PHILADELPHIA One question will take center stage Monday when Masai Skief is sentenced for embezzling from the charter school he ran: Did he forfeit a chance at a lower sentence by continuing to steal money from the school - even after pleading guilty to two counts of wire fraud?

Skief, 32, son of the late founder of the Harambee Institute of Science Technology Charter School, pleaded guilty in federal court in August to embezzling $88,000 from the charter and from the Harambee Institute, a related nonprofit. He is the eighth Philadelphia charter school official to plead guilty to federal fraud charges.

Skief has been in federal custody since Jan. 16, when he turned himself in after admitting he violated terms of his bail by continuing to steal from Harambee.

In a court filing, prosecutors said that because of the "audacious and repeated nature" of Skief's fraud, they were seeking a sentence of at least 37 months in prison instead of the 21 to 27 months they originally recommended.

U.S. District Court Judge Paul S. Diamond has told prosecutors and Skief's lawyer, Scott A. Coffina, to address the issue during sentencing.

The government said that, between the time Skief signed his plea agreement in May and pleaded guilty in August, he used a Harambee Institute debit card 43 times - including on the day he signed the plea agreement. In all, prosecutors said, he stole nearly $12,000.

Coffina has not filed a sentencing recommendation and could not be reached for comment.

Before the new theft was uncovered, Coffina had said in court documents Skief was deeply sorry for his actions. He asked the judge to sentence Skief, who had no serious criminal record, to probation with home confinement, "to enable him to continue to serve his community."
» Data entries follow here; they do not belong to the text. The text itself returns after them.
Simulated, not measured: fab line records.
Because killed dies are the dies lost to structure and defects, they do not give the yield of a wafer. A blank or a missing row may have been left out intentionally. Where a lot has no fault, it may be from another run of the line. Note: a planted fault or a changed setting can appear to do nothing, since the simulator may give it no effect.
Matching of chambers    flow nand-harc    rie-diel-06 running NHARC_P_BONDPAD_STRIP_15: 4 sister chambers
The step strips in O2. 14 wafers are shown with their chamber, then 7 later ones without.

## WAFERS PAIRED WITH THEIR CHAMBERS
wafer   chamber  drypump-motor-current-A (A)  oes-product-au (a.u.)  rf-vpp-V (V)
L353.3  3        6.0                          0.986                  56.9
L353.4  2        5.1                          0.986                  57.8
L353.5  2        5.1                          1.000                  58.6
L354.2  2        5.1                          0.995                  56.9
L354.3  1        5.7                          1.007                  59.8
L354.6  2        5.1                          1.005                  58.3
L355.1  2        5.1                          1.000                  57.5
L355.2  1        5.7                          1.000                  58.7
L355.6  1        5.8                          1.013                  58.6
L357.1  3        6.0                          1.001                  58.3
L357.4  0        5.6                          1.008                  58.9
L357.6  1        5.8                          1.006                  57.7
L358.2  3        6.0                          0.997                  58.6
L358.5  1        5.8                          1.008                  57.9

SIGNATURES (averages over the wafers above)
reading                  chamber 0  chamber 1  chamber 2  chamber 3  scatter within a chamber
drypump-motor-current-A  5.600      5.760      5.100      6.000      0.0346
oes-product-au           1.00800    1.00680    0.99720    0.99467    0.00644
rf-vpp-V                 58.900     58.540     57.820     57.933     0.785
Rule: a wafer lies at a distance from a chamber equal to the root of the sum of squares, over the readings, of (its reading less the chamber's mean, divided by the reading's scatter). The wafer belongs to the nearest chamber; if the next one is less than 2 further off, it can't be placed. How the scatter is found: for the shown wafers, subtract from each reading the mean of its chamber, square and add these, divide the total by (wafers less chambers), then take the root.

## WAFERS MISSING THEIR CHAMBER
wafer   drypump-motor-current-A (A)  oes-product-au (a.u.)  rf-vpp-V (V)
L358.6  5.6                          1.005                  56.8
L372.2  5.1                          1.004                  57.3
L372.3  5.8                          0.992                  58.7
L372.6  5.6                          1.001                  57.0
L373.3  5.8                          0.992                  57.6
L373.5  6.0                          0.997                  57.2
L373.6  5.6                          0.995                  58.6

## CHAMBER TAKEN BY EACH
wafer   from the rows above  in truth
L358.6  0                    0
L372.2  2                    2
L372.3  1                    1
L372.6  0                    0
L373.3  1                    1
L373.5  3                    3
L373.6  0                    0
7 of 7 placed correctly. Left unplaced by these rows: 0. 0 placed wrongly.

Skief - a graduate of Florida A&M University with a master's degree in education from Drexel University, who began teaching science at Harambee in 2004 - has submitted 61 letters of support, including one from John R. Stewart, the school's board president.

The West Philadelphia school, which opened in 1997, is one of the oldest charters in the state and has called itself Pennsylvania's first African-centered charter school. It is the offspring of the Harambee Institute, a community organization Skief's father, John, founded in 1972.

After John Skief died unexpectedly in December 2007 at 59, his son became CEO of both the school and the institute. Since 2006, the school has operated out of 640 N. 66th St., a building owned by the institute.

When controversy erupted in 2010 over the use of Harambee's building as a nightclub after school, the institute ended its catering services. Since then, the government found, the institute's money has come almost entirely from rent paid by the charter school.

As a result of several salary increases and at least one bonus approved by the school board, the younger Skief's base pay in 2012 was $100,000 for administering the K-8 school, which has slightly more than 500 students.

Skief has admitted stealing more than $79,000 from the Harambee Institute and taking $9,000 from a scholarship fund established in memory of his father.

To cover up the thefts, Skief presented false documents and lied to the Harambee Institute, bank officials, federal investigators, and a federal grand jury, prosecutors said.

While Skief was on bail, the judge had barred him from having access to the finances of the school or the institute.